In this case, Roxane C. was scheduled to attend a training scheduled for April 2011 that involved substantial physical contact while she was in the latter stages of her pregnancy. Over Roxane C.’s objection, the Agency rescheduled Roxane C. for the same training in August 2011. After Roxane C. contacted the EEO office to get the April training date reinstated, the Agency removed Roxane C. from the roster for the August training.

None of Roxane C.’s managers could explain why Roxane C. was removed from the August training roster. One manager asked for Roxane C.’s name to be included on the August training roster, but then stopped communicating about the training after she filed her EEO complaint. Another employee was told to take Roxane C. off the roster, but provided no definitive answer about why he did so. Agency attorneys later argued in legal briefs submitted to the AJ that managers removed Roxane C. because she refused to go to the August 2011 class. None of the managers stated that this was true or otherwise supported it.

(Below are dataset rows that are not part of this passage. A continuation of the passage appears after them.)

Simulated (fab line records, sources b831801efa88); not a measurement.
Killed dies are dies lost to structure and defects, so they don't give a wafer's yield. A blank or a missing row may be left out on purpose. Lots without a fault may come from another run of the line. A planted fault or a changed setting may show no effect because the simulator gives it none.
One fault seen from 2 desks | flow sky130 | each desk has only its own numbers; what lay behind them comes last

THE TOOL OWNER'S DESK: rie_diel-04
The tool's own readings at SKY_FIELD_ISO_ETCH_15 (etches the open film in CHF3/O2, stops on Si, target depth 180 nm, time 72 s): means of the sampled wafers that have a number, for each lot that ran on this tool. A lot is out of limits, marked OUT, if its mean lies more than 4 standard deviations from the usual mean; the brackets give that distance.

Roxane C. brought her EEO complaint before the AJ, who granted the agency’s motion without a hearing and dismissed the complaint. The Agency then adopted the AJ’s decision. Roxane C. appealed the decision to the EEOC’s Office of Federal Operations.

The OFO finds for Roxane C. because her managers could not explain their actions in the face of an inference that they retaliated

As the OFO states in Roxane C., the EEOC generally follows an evidentiary proof scheme permitting employees to challenge discriminatory and retaliatory actions where managers’ motives are inferred from the surrounding circumstances. This is generally known as the McDonnell Douglas scheme. For retaliation cases such as this one, the OFO inferred that Roxane C.’s managers retaliated against her for filing an EEO complaint because they removed her from a training less than three months after she filed her EEO complaint. Under McDonnell Douglas, the Agency then has an opportunity to rebut this inference of retaliation by providing a legitimate, non-discriminatory reason for its action.

The EEOC’s OFO reviewed the Agency’s Report of Investigation (ROI) and other evidence and found instead for Roxane C. According to the OFO, Roxane C. established a prima facie case of retaliation. She filed an EEO complaint in April 2011 and within three months the Agency removed her from its August 2011 training roster as well. The three-month gap between when Roxane C. filed her EEO complaint and when her managers removed her from the August roster created an inference that her managers retaliated against her because she filed her EEO complaint.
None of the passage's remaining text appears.